More on the takeover talkUpdated: December 26th, 2006

A 58% rise in City’s share price is fuelling speculation that a takeover bid is in the offing.

City’s shares have risen from 22.5p to 35.5p on Plus Markets since Thursday’s announcement that the club were in talks with a potential investor. That values the club at £19.2million - close to what an investor would expect to pay in a takeover.

The Sunday Mirror believes Phones4U tycoon John Caudwell is the man in the picture. The 53-year-old sold his company for £1.46billion last month and the Mirror claims Wardle “plans to have further long discussions with Cauldwell over Christmas”. The paper ruled out Norwegian shipping magnate Inge Steensland and ex-Coventry chairman Bryan Richardson as potential buyers.

But the Daily Telegraph claimed on Friday that Caudwell wasn’t the person referred to in Thursday’s announcement. It is possible, though, that discussions with Caudwell were already ongoing and that Thursday’s announcement refers to another potential investor.

Late last month representatives from City attended the Soccerex conference in Dubai. Also represented there was Hermes Sports Partners who recently announced it was giving City “ongoing general corporate finance advise relating to, amongst other things, capital raising and restructuring”.

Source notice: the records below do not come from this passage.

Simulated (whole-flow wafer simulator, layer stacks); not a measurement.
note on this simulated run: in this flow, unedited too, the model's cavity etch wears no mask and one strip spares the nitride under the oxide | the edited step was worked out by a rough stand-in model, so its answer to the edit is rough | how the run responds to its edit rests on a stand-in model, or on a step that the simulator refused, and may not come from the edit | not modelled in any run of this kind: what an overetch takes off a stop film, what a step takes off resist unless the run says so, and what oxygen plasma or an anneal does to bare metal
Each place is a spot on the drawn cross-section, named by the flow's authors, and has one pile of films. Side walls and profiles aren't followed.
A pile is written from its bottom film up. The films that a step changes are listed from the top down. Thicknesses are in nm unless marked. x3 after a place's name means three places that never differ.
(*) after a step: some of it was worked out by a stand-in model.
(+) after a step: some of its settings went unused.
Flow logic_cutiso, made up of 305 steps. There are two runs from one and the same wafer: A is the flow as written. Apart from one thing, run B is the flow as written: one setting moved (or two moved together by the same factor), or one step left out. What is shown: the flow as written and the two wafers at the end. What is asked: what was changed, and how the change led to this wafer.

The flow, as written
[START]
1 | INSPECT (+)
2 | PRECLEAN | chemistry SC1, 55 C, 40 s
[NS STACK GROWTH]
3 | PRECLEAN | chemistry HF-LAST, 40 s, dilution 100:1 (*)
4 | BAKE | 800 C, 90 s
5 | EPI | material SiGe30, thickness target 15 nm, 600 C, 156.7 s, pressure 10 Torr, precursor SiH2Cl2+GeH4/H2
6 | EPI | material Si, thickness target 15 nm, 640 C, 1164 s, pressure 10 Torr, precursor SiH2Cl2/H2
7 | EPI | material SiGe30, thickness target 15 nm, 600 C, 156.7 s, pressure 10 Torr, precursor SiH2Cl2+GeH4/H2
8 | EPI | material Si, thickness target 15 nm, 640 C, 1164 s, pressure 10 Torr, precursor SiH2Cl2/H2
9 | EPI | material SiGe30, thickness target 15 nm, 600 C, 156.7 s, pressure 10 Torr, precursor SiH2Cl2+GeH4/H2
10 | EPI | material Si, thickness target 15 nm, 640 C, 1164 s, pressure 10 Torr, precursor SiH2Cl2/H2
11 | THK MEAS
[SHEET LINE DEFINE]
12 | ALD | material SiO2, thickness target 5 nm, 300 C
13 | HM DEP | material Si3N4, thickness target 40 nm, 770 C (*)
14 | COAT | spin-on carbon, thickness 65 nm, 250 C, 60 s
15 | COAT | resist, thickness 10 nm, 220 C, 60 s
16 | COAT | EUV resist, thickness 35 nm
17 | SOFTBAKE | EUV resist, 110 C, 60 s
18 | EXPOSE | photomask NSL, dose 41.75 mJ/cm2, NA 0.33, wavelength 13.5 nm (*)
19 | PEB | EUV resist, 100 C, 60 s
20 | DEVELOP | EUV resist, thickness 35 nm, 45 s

Three days ago Hermes’s managing director Harry Philp told the Sunday Times that City could be the next club to be bought by a foreign investor, though he does have something of a vested interest in making that claim.

Rumours of an Irish consortium headed by Formula 1’s Eddie Jordan and an unnamed American/US institution are also doing the rounds. It’s still possible that the share price rise is little more than a reaction to the gossip, particularly as the volume of shares changing hands is relatively small. But what is certain is that the club is available at the right price.

Here are the details of the main shareholders:

John Wardle & David Makin (29.95%): Short of hanging a ‘For Sale’ sign outside Eastlands, Wardle & Makin couldn’t be more explicit about their desire to sell.
Rumour has it that they would accept as little as £2.5m (15p per share) for the stake as long as the £22m the club owes them is repaid in full.

The Boler family (18.75%): Director Mark Boler, along with his brother and two sisters, inherited the stake following the death of father Stephen Boler in 1998.
In 2003 he told EN magazine: “My father bought it (the stake in City) as an investment and at the moment the share price is not as high as it should be. There are no plans to sell, but if someone offered a great price…”
I understand an offer of around £4.5million would be enough to buy the stake.

BSkyB (9.88%): City is the only club BSkyB now has a stake in, and the broadcaster appears to have little interest in holding on to it.

Francis Lee: (7.13%): It’s unclear whether he would want to sell his stake.

The £70-75m figure being bandied about is not what it would cost to buy the shares, but reflects the full investment needed to get City trading profitably.

Here’s the breakdown of the likely costs:
£18m to buy the shares
£22m to repay Wardle & Makin’s loans
£20m to reduce the debt to levels which would allow City to break even each season
£10m for transfer funds
Total: £70m

The big question is whether anyone would be willing to spend that much to buy us.

Abramovich’s purchase of Chelsea has the look of an expensive insurance policy which he hopes will protect him from oligarch-eating Vladimir Putin, the economics of the Glazer takeover of United follow different rules to City, while the West Ham and Villa deals hinged on lucrative landholdings.

While the prospect of big increases in Sky’s TV payments next season might seem a tempter, Ken Bates once described TV revenue as “prune juice, that passes straight through the clubs and into the players’ wallets”.

This weekend the Mail on Sunday reported that any takeover talks would wait until after Christmas to see whether we would be relegated. Considering that buying a football club is a long-term investment and that relegation is a fear for any club mid-table or lower in any season, that seems an unlikely reason.

Unless a potential buyer is coveting City as a rich man’s toy, the fear that this club could become a money-pit might ensure no firm bid ever materialises.